US Supreme Court weighs online platforms’ liability in Google recommendations case

1 month ago JURIST

The US Supreme Court Tuesday heard oral arguments in Gonzales v. Google, a case that could upend how social media companies handle content distribution. At the heart of the case is a question of whether tech giants like Google can face liability when their algorithm recommends ISIS recruitment videos. That said, the case also has broader civil rights implications because, as one of the amicus briefs filed in the case pointed out, “As society has moved online, so too have discrimination, redlining, voter suppression, and harassment.”

The statute at issue before the court is Title 47, section 230(c) of the US Code, which was originally passed under section 230 of the Communications Decency Act. The statute broadly shields online platforms from liability for content posted to the platform by its users. As Justice Elena Kagan described, the issue before the court Tuesday concerned figuring out “how this statute applies–the statute which was a pre-algorithm statute applies in a post-algorithm world.”

In oral arguments, attorney for the plaintiffs Eric Schnapper claimed that Youtube’s behavior fell out of the structure of section 230(c). Because of this, Schnapper argued, Youtube should face liability for allegedly aiding and abetting ISIS in their recruitment efforts. Normally, section 230(c) prevents lawsuits against social media companies over content moderation and distribution decisions. Schnapper argued this case is different because Youtube’s algorithm is “affirmatively recommending or suggesting ISIS content,” and that this is different than “mere inaction.”

Arguing on behalf of the US, Malcom Stewart agreed and disagreed in part with Schnapper. Stewart did not adopt the plaintiffs’ view of section 230(c). Instead, Stewart urged the the court to “distinguish carefully between liability for the content itself, [and] liability for statements about the content.” That said, Stewart conceded that organizational decisions of a company may still be subject to suit, outside of section 230(c)’s coverage.

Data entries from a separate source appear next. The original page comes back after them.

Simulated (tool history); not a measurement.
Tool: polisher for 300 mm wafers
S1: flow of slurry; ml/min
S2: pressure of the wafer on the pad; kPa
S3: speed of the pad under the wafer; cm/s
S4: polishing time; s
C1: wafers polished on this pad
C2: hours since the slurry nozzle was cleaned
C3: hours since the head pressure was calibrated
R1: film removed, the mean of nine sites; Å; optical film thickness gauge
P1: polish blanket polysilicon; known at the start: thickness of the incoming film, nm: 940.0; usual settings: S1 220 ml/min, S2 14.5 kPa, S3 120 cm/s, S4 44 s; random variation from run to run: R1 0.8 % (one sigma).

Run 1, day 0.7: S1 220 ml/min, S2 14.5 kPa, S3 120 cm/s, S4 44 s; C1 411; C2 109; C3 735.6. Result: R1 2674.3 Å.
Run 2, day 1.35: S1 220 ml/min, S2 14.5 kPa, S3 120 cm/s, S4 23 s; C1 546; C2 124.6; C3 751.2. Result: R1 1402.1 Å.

Lisa Blatt argued on behalf of Google and stood in opposition to Schnapper. Blatt argued that “[s]ection 230(c)(1)’s 26 words created today’s internet.” Under section 230(c)(1), Blatt argued, websites cannot be treated as the “publisher or speaker of any information provided by another.” Following this reasoning, Blatt said that when websites like Google communicate third-party information–like ISIS recruitment videos–and “the plaintiff’s harm flows from that information,” section 230(c)(1) protects Google from liability.

The justices, particularly Justice Clarence Thomas, seemed skeptical of Schnapper’s arguments. The justices repeatedly raised concerns over the flood of litigation that could occur if the court changed the interpretation of section 230(c). Thomas asked whether Youtube used a different algorithm to recommend ISIS recruitment videos as compared to cooking videos. This captured a question the court repeatedly raised: if Youtube’s algorithm can be said to be neutral depending on the content it recommends, how is the plaintiffs’ claim any different than previous claims denied by the court?

In an amicus brief to the court, Managing Attorney of the Digital Justice Initiative at the Lawyers’ Committee for Civil Rights Under Law David Brody emphasized that the court has the potential to shape online civil rights law. “If platforms are more concerned with liability, they are likely to turn up the dial and be even less permissive of controversial speech,” Brody said. “The goal is to thread the needle.” Brody argued that they way to do this is to adopt the “consensus test,” a two-part test that lower courts have largely adopted up until this point. The test asks courts to consider: (1) does the section 230(c) claim against a party seek to treat the platform as a publisher; and (2) if so, is the platform materially contributing to the illegality? Brody emphasized:

What’s important for the court to do here is to put a little meat on the bones about what it means for a claim to treat someone as a publisher, or what it means for someone to materially contribute illegality….Because when these tests are properly applied, they don’t sweep in everything under the sun and give platforms blank check immunity, but they also don’t open the floodgates to litigation.

Through its ruling, the court has the opportunity to clarify the issue and protect against potential civil rights violations, which, in recent years, has become complicated as the internet has grown beyond the confines originally described within section 230(c).